The Center for Urban Research and Education’s (CURE) Seminar Series will continue its spring season on Friday, March 1, with a presentation by Dr. Francesca Russello Ammon, Assistant Professor of City and Regional Planning and Historic Preservation School of Design at the University of Pennsylvania. She will present, “Bulldozer: Demolition and Clearance of the Postwar Landscape.” 

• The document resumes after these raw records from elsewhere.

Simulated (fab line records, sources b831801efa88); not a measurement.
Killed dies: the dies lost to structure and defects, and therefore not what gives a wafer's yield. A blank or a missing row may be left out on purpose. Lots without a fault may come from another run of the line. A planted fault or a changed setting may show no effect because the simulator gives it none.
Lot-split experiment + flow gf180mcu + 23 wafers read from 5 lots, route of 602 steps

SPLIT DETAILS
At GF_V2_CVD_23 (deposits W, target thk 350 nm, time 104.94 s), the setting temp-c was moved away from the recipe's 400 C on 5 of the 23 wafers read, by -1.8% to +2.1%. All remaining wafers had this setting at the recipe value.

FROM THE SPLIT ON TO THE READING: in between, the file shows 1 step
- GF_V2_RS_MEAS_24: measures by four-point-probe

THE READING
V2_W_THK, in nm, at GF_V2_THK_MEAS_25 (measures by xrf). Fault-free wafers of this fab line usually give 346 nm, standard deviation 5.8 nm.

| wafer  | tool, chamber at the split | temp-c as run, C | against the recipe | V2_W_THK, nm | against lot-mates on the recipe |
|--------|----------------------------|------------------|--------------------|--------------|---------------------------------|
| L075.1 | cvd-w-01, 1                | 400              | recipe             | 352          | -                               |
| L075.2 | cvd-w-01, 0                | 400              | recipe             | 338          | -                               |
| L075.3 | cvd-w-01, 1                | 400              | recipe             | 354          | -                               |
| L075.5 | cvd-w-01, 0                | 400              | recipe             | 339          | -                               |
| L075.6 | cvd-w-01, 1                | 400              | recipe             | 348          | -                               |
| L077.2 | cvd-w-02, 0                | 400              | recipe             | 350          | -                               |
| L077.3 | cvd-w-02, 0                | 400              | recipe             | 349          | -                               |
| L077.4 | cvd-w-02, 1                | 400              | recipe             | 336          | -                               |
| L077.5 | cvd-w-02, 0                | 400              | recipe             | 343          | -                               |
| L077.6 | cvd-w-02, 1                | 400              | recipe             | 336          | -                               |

The event will take place on Friday, March 1 at 12:15 p.m. in Armitage Hall’s Faculty Lounge.  Lunch will be served.  All are welcome to this free event. Questions may be directed to Ms. Lisa Alston

The abstract is as follows:

Although the decades following World War II stand out as an era of rapid growth and construction in the United States, those years were equally significant for large-scale destruction. In order to clear space for new suburban tract housing, an ambitious system of interstate highways, and extensive urban renewal development, wrecking companies demolished buildings while earthmoving contractors leveled land at an unprecedented pace and scale. This talk explores how postwar America came to equate this destruction with progress. The bulldozer functioned as both the means and the metaphor for this work. As the machine transformed from a wartime weapon into an instrument of postwar planning, it helped realize a landscape-altering “culture of clearance.” In the hands of the military, planners, politicians, engineers, construction workers, and even children’s book authors, the bulldozer became an American icon. Yet, social and environmental injustices emerged as clearance projects continued unabated. This awareness spurred environmental, preservationist, and citizen participation efforts that have helped to slow, although not entirely stop, the momentum of the postwar bulldozer.